So, with exactly a year to go until Brexit day, we find ourselves no nearer to finding concrete answers on many of the questions about what will happen after we leave the EU.
Our national leadership is lacking in a coherent message and our negotiators are reported to have been left floundering and outmanoeuvred.
Meanwhile, there continue to be those back home who call for a second referendum, as some polls predict that if there were to be another referendum now the outcome would be rather different.
It has become the divisive subject of our times – try bringing up Brexit in the company of strangers and watch polite discourse go out of the window. Having a sensible debate on the matter online has become impossible as both sides become further entrenched in the correctness of their views.

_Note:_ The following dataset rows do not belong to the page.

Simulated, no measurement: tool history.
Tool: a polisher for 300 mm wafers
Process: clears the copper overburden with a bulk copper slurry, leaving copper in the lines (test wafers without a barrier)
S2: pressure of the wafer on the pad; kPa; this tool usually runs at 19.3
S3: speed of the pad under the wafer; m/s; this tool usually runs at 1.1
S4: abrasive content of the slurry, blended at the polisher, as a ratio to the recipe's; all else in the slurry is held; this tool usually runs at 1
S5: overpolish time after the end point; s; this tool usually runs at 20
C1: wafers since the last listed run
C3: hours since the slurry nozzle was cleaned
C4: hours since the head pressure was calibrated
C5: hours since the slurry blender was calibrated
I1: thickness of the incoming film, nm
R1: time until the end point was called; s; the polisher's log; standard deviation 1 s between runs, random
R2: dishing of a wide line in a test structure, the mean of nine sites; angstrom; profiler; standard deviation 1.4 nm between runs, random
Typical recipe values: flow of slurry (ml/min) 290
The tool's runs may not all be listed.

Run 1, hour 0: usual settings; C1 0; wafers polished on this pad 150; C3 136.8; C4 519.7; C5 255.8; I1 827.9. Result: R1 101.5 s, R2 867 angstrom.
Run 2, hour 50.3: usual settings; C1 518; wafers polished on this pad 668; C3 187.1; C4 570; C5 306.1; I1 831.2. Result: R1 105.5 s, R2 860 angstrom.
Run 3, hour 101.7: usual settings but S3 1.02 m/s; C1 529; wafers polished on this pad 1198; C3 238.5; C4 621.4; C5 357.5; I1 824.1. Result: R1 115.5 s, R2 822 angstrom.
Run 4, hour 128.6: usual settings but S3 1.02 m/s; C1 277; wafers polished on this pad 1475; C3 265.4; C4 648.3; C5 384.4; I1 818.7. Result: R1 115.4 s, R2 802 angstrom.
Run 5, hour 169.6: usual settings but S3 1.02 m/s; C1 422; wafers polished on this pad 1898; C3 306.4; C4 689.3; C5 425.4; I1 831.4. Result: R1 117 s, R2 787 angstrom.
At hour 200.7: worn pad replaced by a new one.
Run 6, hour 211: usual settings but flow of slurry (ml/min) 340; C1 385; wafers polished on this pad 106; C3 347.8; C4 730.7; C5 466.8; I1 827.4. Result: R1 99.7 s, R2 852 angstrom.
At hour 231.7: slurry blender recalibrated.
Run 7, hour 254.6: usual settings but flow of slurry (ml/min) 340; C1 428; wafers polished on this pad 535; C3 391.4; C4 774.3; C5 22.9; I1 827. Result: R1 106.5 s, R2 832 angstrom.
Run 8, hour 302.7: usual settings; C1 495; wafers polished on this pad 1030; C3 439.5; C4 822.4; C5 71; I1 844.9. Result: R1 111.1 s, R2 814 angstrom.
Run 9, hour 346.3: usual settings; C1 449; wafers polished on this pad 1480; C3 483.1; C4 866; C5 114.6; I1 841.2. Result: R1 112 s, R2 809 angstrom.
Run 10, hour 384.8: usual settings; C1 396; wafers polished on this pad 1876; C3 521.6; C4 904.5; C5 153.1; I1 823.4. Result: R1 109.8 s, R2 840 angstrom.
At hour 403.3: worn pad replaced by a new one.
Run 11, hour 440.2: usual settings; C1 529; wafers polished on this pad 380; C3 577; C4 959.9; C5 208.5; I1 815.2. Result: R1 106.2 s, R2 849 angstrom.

But, aside from the unexpected side-effect of giving the remaining EU nations something to pull together on, how life will look on this side of the fence on March 30, 2019, is less clear.
There are those who say the financial implications for the UK will be dire, while the Brexiteers claim that by freeing us from the shackles of the EU, trade will soar.
Here in Portsmouth, the port will be one of the most visible institutions to be affected by Brexit, and concerns are rightly being raised that our nation’s ports are not an ‘after-thought’ in the process.
It is an important point, and one that must be stressed – our ports remain key routes for trade in and out of the UK. The role they play post-Brexit will be more important than ever.
We need assurances and detailed plans, and we need them soon.
As always, the proof of the pudding is in the eating. We can only hope that it doesn’t leave us feeling sick next March.